I would like to use a dataframe of census data of several countries and make a contingency table with row/column/total percentages out of it. The thing I am struggling with is that the data is already aggregated in the form of a contingency table. How do I convert the raw counts into a contingency table?
set.seed(1)
country <- c(rep("countryA", 6), rep("countryB", 6))
age <- c(rep(c("0-14", "15-24", "25-59"), 2), rep(c("0-18", "18-30", "30-60"), 2))
sex <- rep(c(rep("female", 3), rep("male", 3)), 2)
count <- abs(round(rnorm(12, 1000000, 500000)))
df <- data.frame(country, age, sex, count)
Note that in the data I have different census bureaus report census data for different age brackets as reflected in the MWE.

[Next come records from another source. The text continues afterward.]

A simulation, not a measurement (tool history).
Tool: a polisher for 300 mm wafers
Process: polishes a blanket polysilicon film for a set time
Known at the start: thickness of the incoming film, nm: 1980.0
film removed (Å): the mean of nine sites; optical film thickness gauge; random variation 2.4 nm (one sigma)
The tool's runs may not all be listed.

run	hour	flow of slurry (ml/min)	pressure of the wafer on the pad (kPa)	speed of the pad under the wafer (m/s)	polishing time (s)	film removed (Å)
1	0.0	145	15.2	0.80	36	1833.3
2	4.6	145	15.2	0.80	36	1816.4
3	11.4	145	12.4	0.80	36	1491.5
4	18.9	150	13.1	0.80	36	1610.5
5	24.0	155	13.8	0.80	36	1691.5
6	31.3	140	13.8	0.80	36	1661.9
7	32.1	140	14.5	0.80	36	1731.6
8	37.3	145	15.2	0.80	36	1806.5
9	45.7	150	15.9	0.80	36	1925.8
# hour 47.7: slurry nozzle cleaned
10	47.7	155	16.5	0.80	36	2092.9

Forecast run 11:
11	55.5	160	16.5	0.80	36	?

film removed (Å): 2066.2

What I would like is this:
[[1]] CountryA
0-14 15-24 25-59
Female row/col/total% row/col/total% row/col/total% Row margins %
Male row/col/total% row/col/total% row/col/total% Row margins %
Column margins % Column margins % Column margins % Total margins %
[[2]] CountryB
0-18 18-30 30-60
Female row/col/total% row/col/total% row/col/total% Row margins %
Male row/col/total% row/col/total% row/col/total% Row margins %
Column margins % Column margins % Column margins % Total margins %
Where row/col/total% should be options to choose from and do not necessarily need to be displayed in the same table. I am also flexible as to the class of the final output. I imagine it to be a list but it wouldn't have to be.
I am aware of prop.table(table(), margins =1/2), janitor::tabyl(), gmodels::CrossTable(), stats::xtabs, Deducer::contingency.tables as well as http://pcwww.liv.ac.uk/~william/R/crosstab.r. The problem that I have with each of these packages is that they take individual observations as inputs and I cannot get them to work with aggregated counts.
Bonus: In addition to the percentages, it would be nice to reformat the dataframe into a table of counts which would look like the one I have shown but for the counts of the original dataframe.
An option would be to split
the dataset by 'country', create a summary table with xtabs
and apply the prop.table
lapply(split(df[-1], df$country),
function(x) prop.table(xtabs(count ~ sex + age, droplevels(x))))
It is also possible that the OP wanted
lapply(split(df[-1], df$country), function(x) {
x1 <- xtabs(count ~ sex + age, droplevels(x))
x2 <- addmargins(x1)
x2[-nrow(x2),-ncol(x2)] <- x2[-nrow(x2),-ncol(x2)]/x2[nrow(x2),
-ncol(x2)]/x2[length(x2)]
x2})